Securing your passwords is the first step to ensuring the security of the data in your accounts. This is especially important with phishing scams becoming more prevalent, and data breaches growing by the day.
Although websites have raised the bar when it comes to the password you can use, most of us are still guilty of using Skywalker77 or repeating passwords across multiple sites. Ensuring these passwords are also safe is another task.
Here are a few tips to help keep your password safe.
It all starts with a Strong Password
The first step of securing your passwords is by making them strong. This is because when they are simple or just words, they can be easily cracked by either clued guesswork, or through brute force. According to research by U.K.’s National Cyber Security Center (NCSC), 23.2 million accounts globally are still using “123456.”

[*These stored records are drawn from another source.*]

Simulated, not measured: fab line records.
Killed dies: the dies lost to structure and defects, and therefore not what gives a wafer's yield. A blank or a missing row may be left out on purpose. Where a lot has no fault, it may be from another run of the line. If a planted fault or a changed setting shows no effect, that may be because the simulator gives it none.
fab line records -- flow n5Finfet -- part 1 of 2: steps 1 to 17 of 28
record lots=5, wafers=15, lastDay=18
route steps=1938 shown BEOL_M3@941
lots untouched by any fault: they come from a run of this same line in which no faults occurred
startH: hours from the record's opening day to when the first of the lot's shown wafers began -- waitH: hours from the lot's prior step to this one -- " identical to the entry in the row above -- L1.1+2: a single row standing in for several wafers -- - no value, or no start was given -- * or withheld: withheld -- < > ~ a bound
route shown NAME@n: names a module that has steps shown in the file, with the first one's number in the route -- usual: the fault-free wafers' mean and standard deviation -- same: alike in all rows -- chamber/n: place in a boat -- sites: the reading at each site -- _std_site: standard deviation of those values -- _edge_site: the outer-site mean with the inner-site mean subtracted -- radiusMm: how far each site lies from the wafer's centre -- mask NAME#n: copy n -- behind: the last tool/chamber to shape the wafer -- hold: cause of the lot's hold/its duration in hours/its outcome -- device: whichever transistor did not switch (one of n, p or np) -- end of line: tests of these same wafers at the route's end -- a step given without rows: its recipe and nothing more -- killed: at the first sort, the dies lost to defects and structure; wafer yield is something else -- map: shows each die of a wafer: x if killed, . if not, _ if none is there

To create a secure password, you need to use a phrase (not a word) that doesn’t make sense, or only has meaning to you. The password needs to be at least eight characters long, and it should have:
· Lowercase letters
· Uppercase letters
· Special characters (symbols)
Such a password can be difficult to remember, but it can be sorted out by the next tip.
Use a Password Manager
Using a password manager is of the most recommended methods of keeping your passwords safe. Such a tool acts as a centralized hub for storing passwords, and it even helps you generate stronger and randomized alternatives. To use these passwords, you only need to remember the master password for your password manager.
The program will even go ahead and autofill passwords for you. However, you will be trusting the company with your sensitive data, and so it’s advisable to go for one of the best password managers.
Avoid Recycling Passwords
Even with a strong password, one of the biggest and most common mistakes people make is reusing a password across several accounts. There have been many hacks in recent years that have compromised lots of email addresses and passwords. The worst thing is that these hackers usually post these details online, and almost anyone can access them.
If you have used your email address with the same password across multiple sites, all a person needs is to do trial and error. It is therefore advisable to use unique passwords for everything. A password manager can help you remember them.
Use Multi-Factor Authentication (MFA)
Using multi-factor authentication is one of the best password practices. The technique ensures that even when your password falls into the wrong hands, it still won’t be enough for a person to access your accounts.
Two-factor authentication (2FA) is quite effective and is the most popular technique of MFA. It works by sending a special code to either your phone number or email address after entering your password. You can also use an authentication app like Google Authenticator and activate it across multiple sites. Most websites allow you to enable 2FA.
Prevent Exposure to other parties
This may sound trivial, but we at times keep our passwords exposed to other people, sometimes without even knowing it. For example, if you don’t lock your phone, you are exposing your passwords. Chances are your browser autofills these passwords, and so all a person need to do is access the device.
Some of us even write passwords down – whether on a piece of paper or on your device’s sticky notes/ notepad. Remember that if someone else can access your passwords (even a close person), then they are not secure.